Bookmark and Share

Notice: On April 23, 2014, Statalist moved from an email list to a forum, based at

[Date Prev][Date Next][Thread Prev][Thread Next][Date Index][Thread Index]

Re: st: panel data analysis

From   "Katya Mauff" <>
To   <>
Subject   Re: st: panel data analysis
Date   Tue, 15 Jun 2010 17:35:01 +0200

First question: try using the xi: i.variable command in your regression analysis, so, eg:

xi: regression command dependent_var other_var  i.variable_you_want_dummies_for

etc. alternatively-you could make the groups yourself, so e.g for an education variable with 3 levels (lower, middle, high etc), you could use something like: 

gen name_new_var=(education==1)
gen name_new_var2=(education==2)

each of the above statements will create binary variables equal to 1/0, 1=level of education variable indicated

I'm not sure how much stats experience you have-so remember in your regressions (if you set your dummies manually) to choose a reference category and leave it out of your equation in order to have something with which to compare the remaining levels with. If you use the xi command, stata will do this automatically.

Second question: you don't seem to understand the objective of doing the panel data analysis. 
Briefly (and very simplistically): 
You have measurements taken at several occasions for each group = a RESPONSE PROFILE for each group. You wish to analyze repeated measurement data using a regression approach that models the group effect as a RANDOM effect. 

Why? -The chosen groups are assumed to be a random sample from a population of groups. If the study had to be repeated, a different sample would be included.

Ordinarily, you would not have repeated measures, and the random error in your model would be the variance in your response that has not been explained by that of your explanatory variables. With repeated measures, you have two different sources of variation: variation within your groups,( i.e. variation in your response over the repeated measures within firm i) , and variation between your groups. 

The fe model looks at your within subject effects- it centers your responses around the respective group means. The be model looks at your between subject effects,-it averages the responses over occasion for each group. 

The re model is a random intercept model: it accounts for both within and between variation, and allows you to determine how much of the overall variance in your model is due to variation between your groups, and how much is due to variation within them. This is the model you want to fit.

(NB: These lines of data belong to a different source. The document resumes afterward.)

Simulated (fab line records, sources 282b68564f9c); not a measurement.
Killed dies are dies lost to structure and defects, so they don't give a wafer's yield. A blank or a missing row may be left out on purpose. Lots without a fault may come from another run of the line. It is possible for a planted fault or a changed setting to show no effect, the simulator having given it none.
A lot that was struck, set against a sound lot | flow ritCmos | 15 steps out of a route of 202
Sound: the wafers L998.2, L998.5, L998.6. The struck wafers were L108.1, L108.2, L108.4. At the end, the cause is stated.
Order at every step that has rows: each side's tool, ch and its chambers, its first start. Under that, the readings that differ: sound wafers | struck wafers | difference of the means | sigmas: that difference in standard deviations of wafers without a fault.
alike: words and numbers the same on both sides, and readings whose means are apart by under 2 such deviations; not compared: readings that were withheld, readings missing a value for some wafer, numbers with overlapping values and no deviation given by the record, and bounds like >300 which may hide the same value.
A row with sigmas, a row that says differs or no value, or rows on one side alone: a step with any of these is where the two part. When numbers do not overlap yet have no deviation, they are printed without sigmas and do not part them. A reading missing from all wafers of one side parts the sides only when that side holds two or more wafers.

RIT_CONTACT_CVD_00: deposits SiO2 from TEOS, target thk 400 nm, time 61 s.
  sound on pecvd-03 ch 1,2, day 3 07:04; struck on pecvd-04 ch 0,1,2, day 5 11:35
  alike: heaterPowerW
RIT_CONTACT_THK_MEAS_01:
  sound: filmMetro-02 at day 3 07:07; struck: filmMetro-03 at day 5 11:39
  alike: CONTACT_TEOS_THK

The estimates from the random-intercept model are weighted averages of the estimates from the between and within subject models. These estimates are more efficient ( i.e. vary less- as can be seen from the estimates of standard errors) than the estimators obtained from the between or within models because it makes use of both between- and within-subject information. However, the underlying assumption is that all the models estimate the same true population parameters.

You would not use the reported R^2 values you are referring to in order to decide between the fe/be and re models-all they are indicating is the proportion of between/within/overall variance explained by the included explanatory variables. 

The objective in fitting all three is to determine whether the estimated between and within effects are the same or not. If they are not-the assumption underlying your model is invalid... (Note: the coefficient values of your variables in each model cannot be used to indicate this difference/not-don't assume that the above assumption is violated because you have different values! The assumption refers to whether or not the TRUE POPULATION parameters are equal/not)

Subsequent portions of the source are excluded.